Palin says her free speech threatened

Republican Alaska Governor Sarah Palin. (UPI Photo/Roger L. Wollenberg/FILE)
Republican Alaska Governor Sarah Palin. (UPI Photo/Roger L. Wollenberg/FILE) | License Photo

WASHINGTON, Oct. 31 (UPI) -- Republican U.S. vice presidential nominee Sarah Palin says media coverage of her attacks on Democrat Barack Obama could threaten free speech.

Palin told Washington radio station WMAL Friday she is concerned that her First Amendment rights could be endangered by what she called "attacks by the mainstream media" in response to her political attacks on the Democratic presidential nominee.


The Alaska governor said her criticism of Obama's associations with such figures as 1960s radical Bill Ayers and the Rev. Jeremiah Wright should not be considered negative attacks, ABC News reported Friday.

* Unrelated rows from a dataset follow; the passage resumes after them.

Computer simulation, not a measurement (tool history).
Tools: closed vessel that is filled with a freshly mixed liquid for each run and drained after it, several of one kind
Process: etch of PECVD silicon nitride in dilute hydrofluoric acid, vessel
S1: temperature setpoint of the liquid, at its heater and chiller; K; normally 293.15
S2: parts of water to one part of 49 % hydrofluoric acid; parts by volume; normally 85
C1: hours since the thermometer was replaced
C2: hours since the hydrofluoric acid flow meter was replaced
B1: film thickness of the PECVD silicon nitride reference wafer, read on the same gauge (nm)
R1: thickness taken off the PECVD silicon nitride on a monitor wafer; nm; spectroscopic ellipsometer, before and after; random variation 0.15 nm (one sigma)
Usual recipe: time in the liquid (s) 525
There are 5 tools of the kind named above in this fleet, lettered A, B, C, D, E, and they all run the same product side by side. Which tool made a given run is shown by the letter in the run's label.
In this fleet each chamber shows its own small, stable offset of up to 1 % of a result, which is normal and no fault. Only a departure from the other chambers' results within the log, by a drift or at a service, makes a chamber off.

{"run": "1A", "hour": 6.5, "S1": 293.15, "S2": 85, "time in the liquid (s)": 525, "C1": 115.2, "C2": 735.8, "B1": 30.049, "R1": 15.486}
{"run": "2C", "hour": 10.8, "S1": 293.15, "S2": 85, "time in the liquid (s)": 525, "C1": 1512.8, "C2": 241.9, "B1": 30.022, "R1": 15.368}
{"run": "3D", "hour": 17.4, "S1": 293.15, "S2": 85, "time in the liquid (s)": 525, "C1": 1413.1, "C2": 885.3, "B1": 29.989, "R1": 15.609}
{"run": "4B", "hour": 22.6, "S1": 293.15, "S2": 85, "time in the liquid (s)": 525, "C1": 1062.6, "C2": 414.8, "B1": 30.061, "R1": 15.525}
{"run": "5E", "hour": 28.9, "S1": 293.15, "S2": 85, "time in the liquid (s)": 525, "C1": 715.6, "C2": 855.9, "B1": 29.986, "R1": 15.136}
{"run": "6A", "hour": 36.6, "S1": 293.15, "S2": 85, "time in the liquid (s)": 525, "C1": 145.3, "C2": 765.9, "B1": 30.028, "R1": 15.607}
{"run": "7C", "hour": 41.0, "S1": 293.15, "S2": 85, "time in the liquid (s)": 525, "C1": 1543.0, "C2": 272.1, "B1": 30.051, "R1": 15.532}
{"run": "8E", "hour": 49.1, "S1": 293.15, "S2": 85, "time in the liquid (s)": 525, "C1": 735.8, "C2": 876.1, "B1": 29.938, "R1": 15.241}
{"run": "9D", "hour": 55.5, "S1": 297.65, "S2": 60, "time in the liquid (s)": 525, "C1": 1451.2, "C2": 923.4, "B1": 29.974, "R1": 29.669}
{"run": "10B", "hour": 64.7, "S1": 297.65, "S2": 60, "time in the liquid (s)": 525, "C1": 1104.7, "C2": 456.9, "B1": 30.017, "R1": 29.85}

"If (the media) convince enough voters that that is negative campaigning, for me to call Barack Obama out on his associations," she said, "then I don't know what the future of our country would be in terms of First Amendment rights and our ability to ask questions without fear of attacks by the mainstream media."

The First Amendment prohibits Congress from making a law "abridging the freedom of speech. It also protects free exercise of religion, freedom of the press, the right of peaceable assembly and the right "to petition the Government for a redress of grievances."